I found it an interesting programme,it does slightly niggle me that they at times don't get the classification of ships correct.Scharnhorst[along with her sister ship Gneisenau]was not a battleship but a battlecruiser.
That happens all the time in especially the "populus" documentaries as I call them which just cater for average joe public who think all big warships are "battleships".

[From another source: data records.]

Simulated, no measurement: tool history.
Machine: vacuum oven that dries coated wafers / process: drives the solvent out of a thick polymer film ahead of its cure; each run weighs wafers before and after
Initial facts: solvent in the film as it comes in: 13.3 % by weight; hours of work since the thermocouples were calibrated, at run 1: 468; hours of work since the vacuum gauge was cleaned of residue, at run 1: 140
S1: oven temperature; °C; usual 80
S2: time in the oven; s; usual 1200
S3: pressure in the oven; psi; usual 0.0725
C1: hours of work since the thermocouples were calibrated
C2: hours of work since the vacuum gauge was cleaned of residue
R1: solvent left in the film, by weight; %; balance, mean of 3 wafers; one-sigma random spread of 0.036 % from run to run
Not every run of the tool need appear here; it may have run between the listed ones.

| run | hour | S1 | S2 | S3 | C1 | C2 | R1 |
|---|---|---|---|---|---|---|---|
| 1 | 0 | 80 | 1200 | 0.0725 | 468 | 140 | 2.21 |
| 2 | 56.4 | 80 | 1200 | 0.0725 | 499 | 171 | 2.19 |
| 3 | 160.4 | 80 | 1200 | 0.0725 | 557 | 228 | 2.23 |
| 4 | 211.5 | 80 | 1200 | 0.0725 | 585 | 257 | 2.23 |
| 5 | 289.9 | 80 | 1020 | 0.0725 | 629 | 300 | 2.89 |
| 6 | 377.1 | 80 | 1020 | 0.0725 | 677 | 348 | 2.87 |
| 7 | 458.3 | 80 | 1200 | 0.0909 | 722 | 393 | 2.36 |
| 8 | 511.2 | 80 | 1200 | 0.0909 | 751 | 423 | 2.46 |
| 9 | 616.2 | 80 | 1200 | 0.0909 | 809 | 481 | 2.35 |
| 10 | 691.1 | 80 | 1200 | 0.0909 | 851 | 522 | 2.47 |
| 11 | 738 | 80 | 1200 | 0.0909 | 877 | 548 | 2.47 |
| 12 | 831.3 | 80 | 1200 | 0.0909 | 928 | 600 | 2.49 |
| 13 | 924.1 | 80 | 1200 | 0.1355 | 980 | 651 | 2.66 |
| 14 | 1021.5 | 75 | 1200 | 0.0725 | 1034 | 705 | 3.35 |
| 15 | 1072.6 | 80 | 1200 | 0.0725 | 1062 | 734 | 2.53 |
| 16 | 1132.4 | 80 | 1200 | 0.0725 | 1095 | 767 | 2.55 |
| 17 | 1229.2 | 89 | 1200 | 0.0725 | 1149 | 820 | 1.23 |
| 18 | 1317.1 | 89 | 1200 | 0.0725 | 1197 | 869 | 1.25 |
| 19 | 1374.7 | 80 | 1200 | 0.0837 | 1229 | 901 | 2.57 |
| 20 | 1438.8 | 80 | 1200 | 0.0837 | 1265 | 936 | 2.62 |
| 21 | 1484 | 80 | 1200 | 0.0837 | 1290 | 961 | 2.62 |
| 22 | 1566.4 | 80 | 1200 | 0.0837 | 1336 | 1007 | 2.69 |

Of course the ships mentioned were battlecruisers, and belonged to a class totalling 5 ships, which included my favorite
Prinz Eugen which, whilst with the
Bismark, entered battle with our
HMS Hood. The weaknesses apparent in all the Royal Navy battlecruisers from WW1 era, like the
Hood and the German superiority of build and fire control sadly proved fatal for
Hood and showed the fire power of the German battlecruisers, especially when supported by the battleship
Bismark!
Although they did exceed the limitations placed on Naval new builds by the
Versailles Treaty 1919, the Washington Naval Treaty of 1922 (which affected the design and build of the RN Battleships
HMS Nelson and her sister
HMS Rodney), and the Treaty for the Limitation and Reduction of Naval Armament / London Naval Treaty (1930), Germany NEVER fully accepted the limitations placed on it by the
Versailles Treaty which they were not party to. Once Hitler came to power he denounced completely that "agreement", and managed to get a new one in the form of the
Anglo-German Naval Agreement (1935) Second London Naval Treaty (1936), which greatly increased the allowed size of any new warships and the type of naval fleet in use, which was controversial from the start (as was the original
Versailles Treaty), and which Hitler denounced anyway in 1939 as of course by then he had ripped up the "rule book" on Germany's military limitations and was bent on war.